Working my way through Hamelman

Toast

OK.  The title is mis-leading.  I actually baked an FWSY country blonde but my intention is to work my way through Hamelman.  Why did I bake the FWSY?  I wasn't able to get home from work early enough to start the Hamelman Vermont Sourdough that I planned.  My starter was ready to go, so i needed to do an overnight bulk ferment.  FWSY recipes cater to that.

This is a 78% hydration dough and I've had trouble handling high-hydration doughs in the past.  I've made this bread several times and have had very uneven results.  Baking from Hamelman was a great relief for me as working with 65% hydration made everything much easier.  Some of Hamelman's breads use  125% hydration starter and the Vermont Sourdough calls for mixing the levain 12-16 hours after feeding.

So this bread is a hybrid: it uses Forkish's general formula but Hamelman's mature, 125% hydration starter.  I reduced the water in the formula to account for the higher hydration starter.

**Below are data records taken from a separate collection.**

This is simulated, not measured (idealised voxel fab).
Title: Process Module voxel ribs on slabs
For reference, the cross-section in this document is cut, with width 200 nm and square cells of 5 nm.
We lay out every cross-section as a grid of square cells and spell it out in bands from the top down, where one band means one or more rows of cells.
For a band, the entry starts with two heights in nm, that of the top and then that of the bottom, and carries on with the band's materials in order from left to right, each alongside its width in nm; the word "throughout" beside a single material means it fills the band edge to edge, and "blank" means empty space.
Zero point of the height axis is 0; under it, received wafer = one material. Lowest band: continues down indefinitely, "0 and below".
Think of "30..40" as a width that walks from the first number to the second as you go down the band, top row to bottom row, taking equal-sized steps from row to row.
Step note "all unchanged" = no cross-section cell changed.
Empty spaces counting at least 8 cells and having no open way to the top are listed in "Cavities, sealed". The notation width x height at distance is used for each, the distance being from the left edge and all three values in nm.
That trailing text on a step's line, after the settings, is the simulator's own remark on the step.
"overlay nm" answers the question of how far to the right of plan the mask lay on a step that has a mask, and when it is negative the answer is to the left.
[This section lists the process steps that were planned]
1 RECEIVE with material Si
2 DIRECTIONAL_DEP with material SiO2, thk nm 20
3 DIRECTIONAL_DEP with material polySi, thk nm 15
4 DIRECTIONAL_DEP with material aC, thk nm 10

In general, Forkish's long fermentations don't seem to take nearly as long in my kitchen as they do in his.  i finished mixing last night around 9:40 PM.  When I got up at 7 am this morning the dough had tripled in volume and had lots of bubbles.  I think it was on the verge of being over-proofed.  My kitchen was probably 68-72 over night so not too hot but still the dough rose much faster then Forkish's 12-14 hours (<10h). Could the accelerated fermentation be the result of the more mature starter? FDT was in line with Forkish's -- 76F.

While shaping this fairly wet dough was hard, I think baking the 65% Hamelman breads over the last few weeks has given me more confidence in handling the dough -- having shaped lower hydration dough successfully, you learn howit's supposed to work and you can apply that knowledge to the higher hydration dough even if it much stickier. After shaping, i proofed for 3 hours (Forkish calls for 4-4.5).  I baked the bread in 2 dutch ovens (1 cast iron and one anodized aluminum) at 475 covered for 20 minutes followed by 25 minutes at 440. The one in the aluminum did not get as brown a crust.  

Scoring was a challenge.  The dough was very jiggly and loose when I scored and i don't think I acheived an even depth.

The taste: very nice custardy texture.  Crust is crunchy.  I would like it to be a bit chewier.  Acid is a bit too pronounced.

Would love to get any feedback on the result.

Your kitchen is the same temp as his but like you mist folks just forget his times as being way too long for them.

The bread looks grandthe the extra tang would be welome here.  Nce job and happy baking.

Well done. 

I've never used any of the FSWY recipes so I can't comment on that, but I'd be pleased with a loaf like yours. :)

Happy baking.

I agree with Dabrownman regarding forkish times. Scoring is still a challenge for me too.. I think it's just something that one day will just "click" and we'll be sprouting ears all over the place! Bake happy.. bread1965

I think some of the fun in baking is modifying processes to suit your own conditions. I'm sure you'll get better with the scoring as time goes by.